Pursuant to the terms of the Merger Agreement, at the effective time of the Merger (the "Effective Time"), each ordinary share of the Company, par value $0.001 per share (each, a "Share"), issued and outstanding immediately prior to the Effective Time other than Excluded Shares and Dissenting Shares (each as defined in the Merger Agreement), will be cancelled and cease to exist in exchange for the right to receive US$2.35 in cash (the "Merger Consideration") without interest, and net of any applicable withholding tax.

The Merger Consideration represents a premium of 15.2% over the Company's closing price of US$2.04 per Share as quoted by NASDAQ Capital Market (the "NASDAQ") on June 19, 2020, the last trading day prior to the day when the Company received a non-binding "going private" proposal from members of the Buyer Group. The Merger Consideration also represents an increase of approximately 7.8% over the US$2.18 per Share initially offered by the Buyer Group in its initial "going-private" proposal on June 20, 2020, and a premium of approximately 11.9% over the Company's closing price of US$2.10 per Share on August 31, 2020, the last trading day prior to issuance of this press release.

The Buyer Group intends to fund the Merger with a combination of rollover equity and cash, and has delivered copies of executed equity commitment letters to the Company.

The Board, acting upon the unanimous recommendation of a committee of independent directors established by the Board (the "Special Committee"), approved the Merger Agreement and the Merger. The Special Committee negotiated the terms of the Merger Agreement with the assistance of its independent financial and legal advisors.

The Merger, which is currently expected to close during the fourth quarter of 2020, is subject to customary closing conditions, including the approval of the Merger Agreement by an affirmative vote of holders of Shares representing at least two-thirds of the voting power of the Shares present and voting in person or by proxy at a meeting of the Company's shareholders which will be convened to consider the approval of the Merger Agreement and the Merger. The Rollover Shareholders have agreed to vote all of the Shares they beneficially own, which represent approximately 70.4% of the Company's issued and outstanding Shares as of the date of the Merger Agreement, in favor of the authorization and approval of the Merger Agreement and the Merger. The Company will call a meeting of shareholders for the purpose of voting on the adoption of the Merger Agreement and the transactions contemplated by the Merger Agreement as soon as practicable. If the Merger is completed, the Company will continue its operations as a privately held company and will be wholly owned by the Buyer Group and, as a result of the Merger, the Company will no longer be listed on the NASDAQ.

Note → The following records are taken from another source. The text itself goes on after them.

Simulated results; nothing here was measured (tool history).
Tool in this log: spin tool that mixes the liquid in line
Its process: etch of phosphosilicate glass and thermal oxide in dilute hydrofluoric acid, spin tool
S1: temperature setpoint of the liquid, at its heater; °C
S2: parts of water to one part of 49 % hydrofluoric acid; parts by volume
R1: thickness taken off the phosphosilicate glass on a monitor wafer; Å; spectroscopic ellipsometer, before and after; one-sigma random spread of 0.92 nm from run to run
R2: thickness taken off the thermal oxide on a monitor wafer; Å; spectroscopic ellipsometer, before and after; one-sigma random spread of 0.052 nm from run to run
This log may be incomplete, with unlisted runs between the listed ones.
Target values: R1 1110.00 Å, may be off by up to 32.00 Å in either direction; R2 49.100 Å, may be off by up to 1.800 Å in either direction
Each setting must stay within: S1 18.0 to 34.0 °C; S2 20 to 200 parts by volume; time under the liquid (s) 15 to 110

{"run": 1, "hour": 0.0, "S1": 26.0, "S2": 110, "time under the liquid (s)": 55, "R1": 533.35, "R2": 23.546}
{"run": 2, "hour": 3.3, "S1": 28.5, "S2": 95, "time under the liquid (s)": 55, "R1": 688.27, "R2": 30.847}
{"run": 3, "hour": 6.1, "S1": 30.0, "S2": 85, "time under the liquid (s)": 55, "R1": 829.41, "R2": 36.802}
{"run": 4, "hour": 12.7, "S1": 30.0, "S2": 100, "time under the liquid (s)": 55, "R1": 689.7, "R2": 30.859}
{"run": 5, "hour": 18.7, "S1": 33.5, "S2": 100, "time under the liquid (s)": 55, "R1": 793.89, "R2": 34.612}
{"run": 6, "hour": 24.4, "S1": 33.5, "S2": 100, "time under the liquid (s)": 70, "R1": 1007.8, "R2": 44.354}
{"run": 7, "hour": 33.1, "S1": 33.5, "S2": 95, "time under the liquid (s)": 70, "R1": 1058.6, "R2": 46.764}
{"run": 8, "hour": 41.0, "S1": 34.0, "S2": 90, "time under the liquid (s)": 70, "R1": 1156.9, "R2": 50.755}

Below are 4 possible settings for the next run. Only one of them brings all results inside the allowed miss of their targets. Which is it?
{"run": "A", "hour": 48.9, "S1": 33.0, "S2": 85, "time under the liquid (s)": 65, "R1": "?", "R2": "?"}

Houlihan Lokey (China) Limited is serving as the financial advisor to the Special Committee. King & Wood Mallesons, LLP is serving as the U.S. legal counsel to the Special Committee. Conyers Dill & Pearman is serving as the Cayman Islands legal counsel to the Special Committee. Kaufman & Canoles, P.C. is serving as the U.S. legal counsel to the Company.

Skadden, Arps, Slate, Meagher & Flom LLP is serving as the U.S. legal counsel to the Buyer Group.